At issue was UPS' policy mandating that its drivers pass a government hearing test, even though the test isn't required to operate many of the company's vehicles. UPS argued its exclusion policies were designed with safety in mind. But the court said that a blanket determination of safety can't be made on the basis of disability. /snip/ That reasoning shifted the burden of proof to UPS, which had to prove the driving job mandated the strict government hearing test required by the company.
"UPS didn't show persuasively that hearing-impaired people were more likely to have accidents," Heller Ehrman partner Andrew Livingston said. "And the flip side, it didn't show that there was no way to determine whether or not hearing-impaired drivers present a heightened risk."
Comment Test shouldn't be required for any of the vehicles period. The only exception would be if assistance is required through verbal directions from another person while outside the vehicle. But even then if the driver is using a hearing-aid it shouldn't matter.
I am severely hearing-impaired and operated a fork-truck at place of employment since 1993. Recently, the company in conjuction with our union was requiring anyone driving vehicles in the plant to start taking annual hearing-test. I was able to convince the company nurse, doctor and management to exempt me from taking that particular test. I argued that I have been hearing-impaired since birth, there has been no major change, and that I regularly get a real hearing-test at my audiologist when getting a new hearing-aid every 3 years. Besides I don't use my hearing-aid while working because it actually makes it more difficult to hear.
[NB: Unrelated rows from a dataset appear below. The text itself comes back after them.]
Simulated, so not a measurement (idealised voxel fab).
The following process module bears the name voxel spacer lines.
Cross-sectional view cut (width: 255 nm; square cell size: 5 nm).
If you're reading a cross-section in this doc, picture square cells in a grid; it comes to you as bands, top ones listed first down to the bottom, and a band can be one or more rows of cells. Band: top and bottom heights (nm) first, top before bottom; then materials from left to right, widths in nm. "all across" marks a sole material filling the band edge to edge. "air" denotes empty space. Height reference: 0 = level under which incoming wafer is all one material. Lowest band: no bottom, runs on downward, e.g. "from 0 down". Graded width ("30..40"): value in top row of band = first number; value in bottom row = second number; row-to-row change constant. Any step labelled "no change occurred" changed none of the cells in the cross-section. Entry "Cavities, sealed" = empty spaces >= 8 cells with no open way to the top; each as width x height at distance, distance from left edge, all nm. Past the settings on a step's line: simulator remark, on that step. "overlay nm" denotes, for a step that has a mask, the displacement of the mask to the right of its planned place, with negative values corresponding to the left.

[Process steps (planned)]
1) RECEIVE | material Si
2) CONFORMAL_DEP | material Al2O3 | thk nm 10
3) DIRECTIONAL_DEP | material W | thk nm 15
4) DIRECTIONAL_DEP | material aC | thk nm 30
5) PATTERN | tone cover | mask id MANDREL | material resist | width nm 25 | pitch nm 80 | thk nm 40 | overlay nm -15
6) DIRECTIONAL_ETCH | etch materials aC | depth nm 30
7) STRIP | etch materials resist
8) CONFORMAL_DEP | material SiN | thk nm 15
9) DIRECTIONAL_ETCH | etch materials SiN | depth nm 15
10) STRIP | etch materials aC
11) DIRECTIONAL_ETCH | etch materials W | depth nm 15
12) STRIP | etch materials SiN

UPS's Attorney is going to say, "So What", the horn is intended to warn people that the driver is in trouble, the Horn does NOT relieve the driver of his DUTY to avoid an Accident. Thus the fact that the Driver hit a UPS truck with a deaf driver will NOT relieve the driver of the car of FULL RESPONSIBILITY for the accident.
I also do NOT see a Judge or Jury finding that the failure to hear a horn makes UPS or the UPS Driver liable for the accident.
I thought they had to have passenger-side mirrors. I must have been mistaken.
FWIW I have a lazy eye, and always equip vehicles with passenger-side mirrors and extra large rear-view mirrors. The three-panel Wink mirror clips onto a standard one, so there is no drilling involved.
13. Those that know their limitations should make proper adaptations
Passenger-side mirrors I thought were standard for all vehicles. If not, 99% or more probably have them.
I've wanted to find different mirrors for my car but never could find anything near what I wanted. The ones that came with car do not adjust to location I want. Rear-view mirrors work fine for me. They apparently don't for about 40% of drivers. Those 40% or so always change back to right lane before they should. They don't know they should wait until they see passed vehicle in their rear-view mirror.
7. Deaf people are also less distracted, so it balances out.
I know many Deaf people and they are all excellent drivers. And growing up communicating visually seems to help them develop AMAZING peripheral vision and spatial memory. Go into a windowless building, walk up a few flights of stairs, go down several curvy halls with a Deaf person, and they will know which direction you're facing w/o any problem.